SOURCE ENTERS SWISS ETF MARKET
Source entered the Swiss ETF market earlier this week with the listing of 15 exchange-traded commodities (ETC) on the SIX Swiss Exchange. Source has initially listed 14 T-ETCs (Treasury Bill-secured ETCs) that track S&P GSCI total return commodity indices and one physical gold P-ETC that tracks the spot gold price and is secured by gold bullion held in J.P. Morgan Chase Bank’s London vaults. The annual fixed fee for all T-ETCs is 0.49 per cent a year while the Source Physical Gold P-ETC has a fee of 0.29 per cent a year.

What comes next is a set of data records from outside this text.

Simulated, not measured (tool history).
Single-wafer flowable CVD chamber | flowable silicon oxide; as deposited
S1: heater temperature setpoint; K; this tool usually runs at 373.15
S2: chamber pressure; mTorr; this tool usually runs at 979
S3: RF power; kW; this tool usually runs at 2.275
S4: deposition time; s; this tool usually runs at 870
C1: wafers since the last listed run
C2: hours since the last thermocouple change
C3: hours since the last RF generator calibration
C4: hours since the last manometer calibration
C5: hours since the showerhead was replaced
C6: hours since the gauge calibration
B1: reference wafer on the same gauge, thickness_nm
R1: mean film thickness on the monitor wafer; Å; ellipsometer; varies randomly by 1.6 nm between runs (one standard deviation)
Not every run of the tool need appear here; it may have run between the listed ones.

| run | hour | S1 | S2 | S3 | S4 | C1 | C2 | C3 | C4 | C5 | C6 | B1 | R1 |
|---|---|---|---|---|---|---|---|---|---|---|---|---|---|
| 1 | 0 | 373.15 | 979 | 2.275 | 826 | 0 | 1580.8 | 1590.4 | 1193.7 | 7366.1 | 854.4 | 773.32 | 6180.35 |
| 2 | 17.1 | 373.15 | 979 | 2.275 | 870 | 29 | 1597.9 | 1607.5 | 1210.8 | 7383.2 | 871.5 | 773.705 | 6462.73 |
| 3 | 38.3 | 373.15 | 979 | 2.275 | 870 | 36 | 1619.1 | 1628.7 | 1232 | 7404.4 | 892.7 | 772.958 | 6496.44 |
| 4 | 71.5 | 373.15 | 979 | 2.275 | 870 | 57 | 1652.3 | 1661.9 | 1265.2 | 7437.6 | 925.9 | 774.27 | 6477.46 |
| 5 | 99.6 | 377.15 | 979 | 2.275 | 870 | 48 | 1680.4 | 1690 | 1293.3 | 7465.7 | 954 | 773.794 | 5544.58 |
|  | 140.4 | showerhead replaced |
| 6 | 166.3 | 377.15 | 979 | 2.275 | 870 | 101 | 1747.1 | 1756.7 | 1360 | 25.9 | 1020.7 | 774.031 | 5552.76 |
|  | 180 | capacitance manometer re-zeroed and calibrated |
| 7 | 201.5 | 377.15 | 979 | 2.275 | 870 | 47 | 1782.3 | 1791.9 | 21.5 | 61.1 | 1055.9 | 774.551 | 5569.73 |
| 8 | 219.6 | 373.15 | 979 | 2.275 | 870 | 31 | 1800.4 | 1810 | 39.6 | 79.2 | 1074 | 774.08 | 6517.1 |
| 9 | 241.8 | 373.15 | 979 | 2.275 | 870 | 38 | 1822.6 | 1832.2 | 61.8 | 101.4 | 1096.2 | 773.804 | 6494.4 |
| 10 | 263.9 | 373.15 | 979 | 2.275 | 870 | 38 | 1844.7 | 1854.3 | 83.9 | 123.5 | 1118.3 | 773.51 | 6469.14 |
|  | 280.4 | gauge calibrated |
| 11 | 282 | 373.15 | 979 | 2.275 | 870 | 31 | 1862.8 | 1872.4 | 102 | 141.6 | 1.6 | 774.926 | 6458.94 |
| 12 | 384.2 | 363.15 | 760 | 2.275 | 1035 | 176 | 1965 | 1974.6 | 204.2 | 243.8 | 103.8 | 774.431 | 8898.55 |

NEW RBS EMERGING MARKETS AUTOCALL
Barclays Stockbrokers clients get exclusive access to RBS’s new Emerging Markets Autocall Accelerator until 15 November. It is a five-year fixed-term investment with exposure to the MSCI Emerging Markets Index. Investors will receive a return of 20 per cent after two years, if the level MSCI Emerging Markets Index is higher than or at the original closing level. If it is lower than the original level, then the investment continues for its full five-year term and investors’ returns are dependent on the performance of the underlying index.
TRIPLE LEVERAGED ETCS LAUNCHED
ETF Securities yesterday announced that it had launched 16 Triple Long and Triple Short Currency exchange-traded currencies (ETC). These are the first triple leveraged currency ETCs in Europe. They track the triple long and triple short versions of Morgan Stanley’s MSFX indices. The triple leveraged currency ETCs are at least 100 per cent collateralised and the maximum possible loss is the value of the initial investment, ETF Securities said. The products will be supported by multiple market makers and carry an annual fee of 0.98 per cent.